Wednesday, October 22, 2025

Remrkable River "Map"

This “map” should absolutely not be used for navigation. More of an illustrative graphic than a true map, it is geographically accurate in many ways while placing rivers that are continents away as neighbors.

-via David Rumsey Map Collection

Titled “A Map of the Principal Rivers Shewing Their Courses, Countries, and Comparative Lengths“, it was created in 1834 in England by the Society for the Diffusion of Useful Knowledge. Rivers radiate around a circle based on their orientation of flow. That is how you get Italy’s Po River situated between China’s Yangtze and the Amazon in South America - all east-flowing rivers.

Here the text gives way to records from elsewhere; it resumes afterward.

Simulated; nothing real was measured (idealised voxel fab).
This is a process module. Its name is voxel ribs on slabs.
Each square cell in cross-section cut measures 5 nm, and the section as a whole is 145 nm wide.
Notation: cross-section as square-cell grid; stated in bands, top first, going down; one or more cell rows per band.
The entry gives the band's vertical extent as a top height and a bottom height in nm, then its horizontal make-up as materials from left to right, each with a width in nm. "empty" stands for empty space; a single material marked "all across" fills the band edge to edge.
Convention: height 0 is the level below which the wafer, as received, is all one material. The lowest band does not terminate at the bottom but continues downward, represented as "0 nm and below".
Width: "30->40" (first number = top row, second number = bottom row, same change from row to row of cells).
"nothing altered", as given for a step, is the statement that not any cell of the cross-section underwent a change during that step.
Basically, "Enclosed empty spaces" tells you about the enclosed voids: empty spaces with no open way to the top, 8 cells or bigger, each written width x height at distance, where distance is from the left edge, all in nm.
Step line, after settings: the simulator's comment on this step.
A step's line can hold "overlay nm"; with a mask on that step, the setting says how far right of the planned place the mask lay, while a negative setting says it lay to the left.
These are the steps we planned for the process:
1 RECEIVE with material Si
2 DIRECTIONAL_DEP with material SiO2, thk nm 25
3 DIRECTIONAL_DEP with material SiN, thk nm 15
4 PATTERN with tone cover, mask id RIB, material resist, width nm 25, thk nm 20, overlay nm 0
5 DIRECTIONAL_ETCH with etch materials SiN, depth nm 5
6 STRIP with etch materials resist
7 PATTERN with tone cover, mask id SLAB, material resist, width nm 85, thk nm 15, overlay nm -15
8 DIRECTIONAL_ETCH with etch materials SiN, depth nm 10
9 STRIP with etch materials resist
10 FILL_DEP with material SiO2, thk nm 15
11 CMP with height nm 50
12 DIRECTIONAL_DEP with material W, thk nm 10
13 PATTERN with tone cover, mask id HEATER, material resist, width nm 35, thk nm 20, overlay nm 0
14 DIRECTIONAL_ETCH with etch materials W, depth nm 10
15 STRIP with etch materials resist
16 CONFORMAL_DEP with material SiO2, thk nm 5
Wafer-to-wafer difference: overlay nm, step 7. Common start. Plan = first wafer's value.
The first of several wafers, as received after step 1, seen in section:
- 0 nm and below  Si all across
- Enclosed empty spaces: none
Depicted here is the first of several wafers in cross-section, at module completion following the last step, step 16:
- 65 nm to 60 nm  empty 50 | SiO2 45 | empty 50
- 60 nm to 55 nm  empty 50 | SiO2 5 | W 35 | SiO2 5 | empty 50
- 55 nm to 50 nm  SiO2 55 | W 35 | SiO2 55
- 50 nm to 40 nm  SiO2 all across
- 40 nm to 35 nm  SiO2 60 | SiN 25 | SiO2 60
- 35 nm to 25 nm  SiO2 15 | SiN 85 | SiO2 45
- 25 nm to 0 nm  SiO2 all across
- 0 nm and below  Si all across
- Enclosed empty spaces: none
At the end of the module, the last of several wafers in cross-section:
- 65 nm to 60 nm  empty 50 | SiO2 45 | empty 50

The amazing trick of this map is how the authors were able to fit river courses into each other with minimal distortion of directions or lengths. Here you can see how the Amur River flows over the top of the Great Lakes with the entire area nestled into the Amazon’s curving headwater tributaries.


Some sacrifices had to be made here such as cutting off the major south flowing tributaries of the Amazon but I love the way they folded Brazil and Peru around Mongolia.

There is a cliche (at least here in North America) that few rivers flow northwards. This map shows that many of the world’s longest rivers including the Nile, Lena and Yenisei (Ienisei on here) flow north.


At the top of the map is a legend. The word “character” is confusing here but I think it just refers to the different line symbols (dots, dashes, etc) used to distinguish the river by their continents.


At the bottom is a chart “shewing” the length of each river and some text stating that the concentric circles at 200 mile increments are to give a general idea of the distance to the sea.

Not just impressive in its scope, the map also highlights some beautiful details with hatch lines for topography, parallel lines implying water depth, shading and a very restrained bit of blue shading for water bodies.


Browse this map here.

Wednesday, October 15, 2025

Sketchy Boats

Sketchy Boats is a site created by maritime researcher Christian Panton. It tracks ships with “murky paperwork, shady ownership, strange port calls, and a suspicious tendency to vanish from tracking systems”. Sketchiness scores are calculated by a number of red flags including switching flags or names, questionable insurance documents, spending time off the coasts of sanctioned countries and going dark from tracking systems. There is a globe you can spin to see a heat map of these ships. 


You can also bring up the list of ships and click for more information.


Here is a detail of the Ocean Embrace, one of the ships with a top sketchiness score, currently sailing under the flag of Sierra Leone.


There are also links below to other tracking sites such as VesselFinder and Global Fishing Watch, which has its own ship tracking visualizations.


More on this project from Christian Panton's web site


 

 

Wednesday, October 8, 2025

Banned Books Map

Happy Banned Books Week. As book burning fever persists across the land the Little Free Library organization is fighting back with a map showing book bans across the USA.

The map is a bit confusing in that the numbers are libraries, not book bans. Bans are colored by state, but not shown more locally than that.


You can find your area, get info on specific libraries and 


use their mobile app to find Little Free Libraries to deliver books to.

More on Little Free Library’s fight against censorship here.

 

Wednesday, October 1, 2025

African Migration Myths and Reality

I saw this very interesting map on Global Threads, a blog from Oxford Professor of Global History Peter Frankopan. 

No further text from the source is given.